Here's my question about the events of last week. Why aren't we talking to Syria?
The answer to that, we are told, is for the same reason we don't talk to Iran and North Korea lately: to talk now would be a reward for bad behavior.
And there is no question Syria has been guilty of some bad behavior. As have Iran and North Korea. I can't think of much to admire about the leaders of any of those countries.
But we stayed in touch with the leaders of the Soviet Union through the long and dangerous decades of the Cold War. It would have been dangerous not to. But these days we seem to find more and more people not to talk to. Then when we need to talk, we can't for fear of rewarding bad behavior.

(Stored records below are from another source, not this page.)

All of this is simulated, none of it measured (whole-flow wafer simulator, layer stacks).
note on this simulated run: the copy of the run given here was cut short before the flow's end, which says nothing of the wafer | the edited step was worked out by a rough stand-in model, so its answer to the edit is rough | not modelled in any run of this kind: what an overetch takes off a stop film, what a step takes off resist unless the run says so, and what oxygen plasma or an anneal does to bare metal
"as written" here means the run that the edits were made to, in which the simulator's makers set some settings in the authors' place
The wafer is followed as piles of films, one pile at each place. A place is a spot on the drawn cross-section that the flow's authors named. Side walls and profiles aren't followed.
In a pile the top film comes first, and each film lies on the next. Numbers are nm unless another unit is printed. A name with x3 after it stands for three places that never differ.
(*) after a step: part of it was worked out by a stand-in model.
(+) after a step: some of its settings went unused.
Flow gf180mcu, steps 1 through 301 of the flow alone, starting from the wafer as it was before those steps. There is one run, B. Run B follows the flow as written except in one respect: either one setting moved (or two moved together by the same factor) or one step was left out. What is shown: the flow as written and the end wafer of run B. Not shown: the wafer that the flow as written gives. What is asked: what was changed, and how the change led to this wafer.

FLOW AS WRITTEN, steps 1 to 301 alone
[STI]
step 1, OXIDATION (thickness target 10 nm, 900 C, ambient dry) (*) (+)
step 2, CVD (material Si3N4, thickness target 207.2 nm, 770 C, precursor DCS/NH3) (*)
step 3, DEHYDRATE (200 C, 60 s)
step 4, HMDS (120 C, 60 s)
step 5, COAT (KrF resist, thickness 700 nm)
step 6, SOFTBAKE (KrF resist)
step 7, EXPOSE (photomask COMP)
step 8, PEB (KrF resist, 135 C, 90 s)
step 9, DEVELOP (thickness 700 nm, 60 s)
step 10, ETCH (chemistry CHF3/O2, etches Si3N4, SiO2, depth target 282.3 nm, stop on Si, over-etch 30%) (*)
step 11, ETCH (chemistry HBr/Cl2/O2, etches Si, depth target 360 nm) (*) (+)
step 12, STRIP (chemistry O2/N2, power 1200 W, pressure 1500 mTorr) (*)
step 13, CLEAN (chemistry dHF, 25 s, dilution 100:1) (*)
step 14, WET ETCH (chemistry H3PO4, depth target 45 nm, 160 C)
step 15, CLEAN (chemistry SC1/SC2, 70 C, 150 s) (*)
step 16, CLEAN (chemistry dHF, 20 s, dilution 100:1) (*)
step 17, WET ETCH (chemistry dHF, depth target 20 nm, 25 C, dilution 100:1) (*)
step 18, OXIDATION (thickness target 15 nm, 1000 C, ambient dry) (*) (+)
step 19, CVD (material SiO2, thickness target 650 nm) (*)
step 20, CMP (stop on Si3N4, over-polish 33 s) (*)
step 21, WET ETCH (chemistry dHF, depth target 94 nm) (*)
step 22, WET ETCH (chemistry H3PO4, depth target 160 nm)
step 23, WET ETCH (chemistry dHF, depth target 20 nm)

The truth is it would be difficult if not impossible for Iran to funnel weapons to the Lebanese terrorists without Syria's help. If we could drive a wedge between Syria and Iran, Israel and Lebanon would be safer places.
But how do you do that without talking?
No power on earth, Israel or us -- even if we wanted to -- could kill every Arab who wants to destroy Israel. There are just too many of them. That leaves but one option: convince countries like Syria that it is in its own self-interest to take another approach.
Simplistic? Hardly. It worked with Egypt, once a far greater threat to Israel than a small poor country like Syria could ever be.
America's Middle East policy needs to be broader and more complex than just after-the-fact crisis intervention. We should be talking on a daily basis to any and all who want to talk.